Child Poverty

The Child Tax Credit is Key to Ending Childhood Hunger

November 4, 2022 | Ohio

The Child Tax Credit is Key to Ending Childhood Hunger

By Katherine Ungar, Senior Policy Associate | November 4, 2022

Child Tax Credit (“CTC”) payments had an immediate impact on children and families, as we discussed in our prior blog posts here and here. For many, the CTC was a lifeline for affording basic needs like food, rent, and clothing.

Research confirms that the Child Tax Credit is essential to end childhood hunger and poverty. In fact, a study published in JAMA Network on October 21, 20221 titled “Association of the Expiration of Child Tax Credit Advance Payments with Food Insufficiency in US Households” conclude that food insufficiency increased substantially between January and July after the expiration of the monthly Child Tax Credits on January 15, 2022. They found a nearly 25% increase in food insufficiency, impacting Black, Hispanic and Indigenous families the most.

To measure the impact of the CTC, researchers conducted a cross-sectional study and analyzed US Census data of nearly 600,000 families from July 2021 to July 2022. Low-income households saw the largest increase in food insufficiency after the expiration of the monthly payments, underscoring the importance these credits had for keeping food on the table and reducing childhood poverty.

The conclusion of the study is worth repeating here:

The findings of this study suggest that there was an increase in food insufficiency among households with children after they stopped receiving monthly CTC payments. Given the well-documented associations between inability to afford food and poor health outcomes across the life span, Congress should consider swift action to reinstate this policy.

The CTC, though not designed to be a nutrition program, allowed families to keep food on the table, the most basic of human needs.

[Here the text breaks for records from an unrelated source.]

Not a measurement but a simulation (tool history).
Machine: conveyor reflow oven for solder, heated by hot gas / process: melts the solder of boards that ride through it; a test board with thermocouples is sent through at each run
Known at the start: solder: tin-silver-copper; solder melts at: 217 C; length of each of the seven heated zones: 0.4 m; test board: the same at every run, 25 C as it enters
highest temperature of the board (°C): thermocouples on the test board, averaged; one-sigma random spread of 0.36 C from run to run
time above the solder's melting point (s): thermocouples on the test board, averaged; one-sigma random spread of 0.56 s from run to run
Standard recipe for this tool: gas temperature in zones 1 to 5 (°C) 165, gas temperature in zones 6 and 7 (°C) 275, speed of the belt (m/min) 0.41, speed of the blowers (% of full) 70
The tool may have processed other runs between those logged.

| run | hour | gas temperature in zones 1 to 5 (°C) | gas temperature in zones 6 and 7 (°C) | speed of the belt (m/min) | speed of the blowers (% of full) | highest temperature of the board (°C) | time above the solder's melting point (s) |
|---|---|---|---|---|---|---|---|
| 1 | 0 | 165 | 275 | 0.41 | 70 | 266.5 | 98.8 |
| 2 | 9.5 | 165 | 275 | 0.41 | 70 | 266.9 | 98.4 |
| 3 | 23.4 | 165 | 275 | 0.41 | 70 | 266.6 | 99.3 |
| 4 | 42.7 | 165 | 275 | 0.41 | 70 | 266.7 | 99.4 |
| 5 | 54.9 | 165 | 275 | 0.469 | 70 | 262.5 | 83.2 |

Another study from the Brookings Institute, titled “The Impacts of the 2021 Expanded Child Tax Credit on Family Employment, Nutrition, and Financial Well-being”, reiterates the positive impacts of the CTC on child and family well-being. Researchers found, among other things, that:

  • The expanded CTC significantly improved financial security of eligible families.
  • The expanded CTC significantly improved food security and healthy eating among those eligible.
  • Around 70% of CTC recipients who were negatively impacted by inflation said the CTC payments helped them better manage higher prices.
  • The monthly CTC allowed families of color to make significant investments in their children’s long-term educational outcomes (Black, Hispanic and other non-white households were more likely to use the CTC for childcare and education expenses).

The CTC, which was temporarily expanded and increased by the American Rescue Plan Act for tax year 2021, provided up to $3600 per child under age 6 and $3000 per child up to age 17. The expansion also made the tax credit fully refundable and provided half of the credit in monthly payments for the first six months. It proved to be a significant down-payment on ending childhood poverty. In other words, the expanded CTC works. It kept children fed, housed, safe, ready for school, and improved their overall wellbeing.

Of any policy we work on to improve the lives of children, the CTC, perhaps, is the most significant. In the words of our founder, Marian Wright Edelman, “If we don’t stand up for children, then we don’t stand for much.”

That is why we are working hard to stand up for children and pass a permanent and inclusive child allowance to ensure that families can make ends meet and take care of their children.